Catherine Jackson: EarnestGirl Chronicles

Apr
16
2011

Are The Kids Alright?

What We Should Really Be Worrying About

Is every generation dismayed by the moral unraveling that seems to occur, like a meticulously cable-knit sweater with a loose thread, pulled a little looser year after year in the generations after our own? 

A decade or so ago I watched my friend’s eldest daughter as she put up pictures of the Spice Girls in her room. She was perfect as all pre-teen girls are perfect: full of opinions and curiosity, a keen social observer. At that age they travel and preen in small flocks swinging between unselfconscious natural beauty and coy strutting. I eyed the posters, each one a somewhat appalling stereotype of femininity and wondered anxiously about the state of “girrl power”. As midriff baring shirts & peek a boo thongs came into fashion I pushed my little girl in the swings and thought smugly to myself “at least this phase will have passed by the time she is a teenager.” 

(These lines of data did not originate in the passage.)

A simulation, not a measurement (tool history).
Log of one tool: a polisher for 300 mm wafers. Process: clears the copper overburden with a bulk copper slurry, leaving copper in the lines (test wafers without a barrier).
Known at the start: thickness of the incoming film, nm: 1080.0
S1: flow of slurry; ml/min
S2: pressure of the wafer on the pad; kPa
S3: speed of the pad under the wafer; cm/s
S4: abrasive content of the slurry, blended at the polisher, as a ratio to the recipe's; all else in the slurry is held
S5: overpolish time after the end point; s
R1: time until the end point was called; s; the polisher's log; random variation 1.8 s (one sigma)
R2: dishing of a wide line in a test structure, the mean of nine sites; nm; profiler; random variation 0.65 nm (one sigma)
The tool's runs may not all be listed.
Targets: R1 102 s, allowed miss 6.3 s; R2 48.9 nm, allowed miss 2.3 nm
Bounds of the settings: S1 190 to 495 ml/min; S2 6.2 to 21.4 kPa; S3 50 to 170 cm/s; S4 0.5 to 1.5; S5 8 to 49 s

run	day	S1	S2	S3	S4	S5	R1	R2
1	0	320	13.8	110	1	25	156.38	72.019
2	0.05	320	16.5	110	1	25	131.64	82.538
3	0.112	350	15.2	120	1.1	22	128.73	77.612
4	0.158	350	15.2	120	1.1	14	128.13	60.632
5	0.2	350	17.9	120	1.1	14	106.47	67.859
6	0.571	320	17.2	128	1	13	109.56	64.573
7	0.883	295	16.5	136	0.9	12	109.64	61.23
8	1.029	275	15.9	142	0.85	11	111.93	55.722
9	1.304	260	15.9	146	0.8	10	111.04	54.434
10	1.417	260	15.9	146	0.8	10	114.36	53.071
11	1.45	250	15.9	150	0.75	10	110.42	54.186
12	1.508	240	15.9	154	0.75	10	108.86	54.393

Now we have Katie Perry & Lady Gaga and really, is there any body part left unexposed? Rhianna is all over the radio singing the praises of S&M, Brittany had a hit song about a threesome. There are video games like Grand Theft Auto and Mad World, which make atrocities interactive. Inevitably, we fret over the loss of innocence and imagination in the childhoods of both our boys and our girls. 

Then, I read statistics like these in Backbone magazine: “Kids Can’t Swim, Tie Shoelaces or Make Breakfast” (more small children can navigate the web than can ride a bike)

or news items like this one: “Sixth Grader Arrested For Spilt Milk

 (violence trumps manners)

… and I feel deeply afraid for our future. These are the things about which we truly need to be alarmed. Turn up the volume on the radio and sing your heart out with your kid, play the horrible game with them, talk through the stuff that worries you, laugh about the rest.  It is gonna come, and to try to hold it back is to spit into the wind. Or guarantee your teen will pierce something you heartily wish they hadn’t. 

Music and style and are as ever-shifting as hemlines, and like hemlines, they leave less and less to the imagination. But perhaps it is ever thus? Elvis after all, shocked a generation of parents. 

Concern about the perils of a pelvis seems quaint in comparison to statistics about the declining health and moral welfare of our children. This generation of wired but inactive children may be the first to die younger than their parents. This generation of smart sassy hyper-informed kids is going to be in for a terrible shock when the world doesn’t clean up their spilt milk for them. Or worse, when they figure out that their sense of entitlement does not in fact guarantee them pay cheques or a clean planet to match.

We have a responsibility not to look on and tsk, but to hustle our kids out of doors, treat them like the children they are, give them boundaries and manners and a sense of what is right and what is wrong. In short, we need to teach our children how to live in the world like they just might inherit it.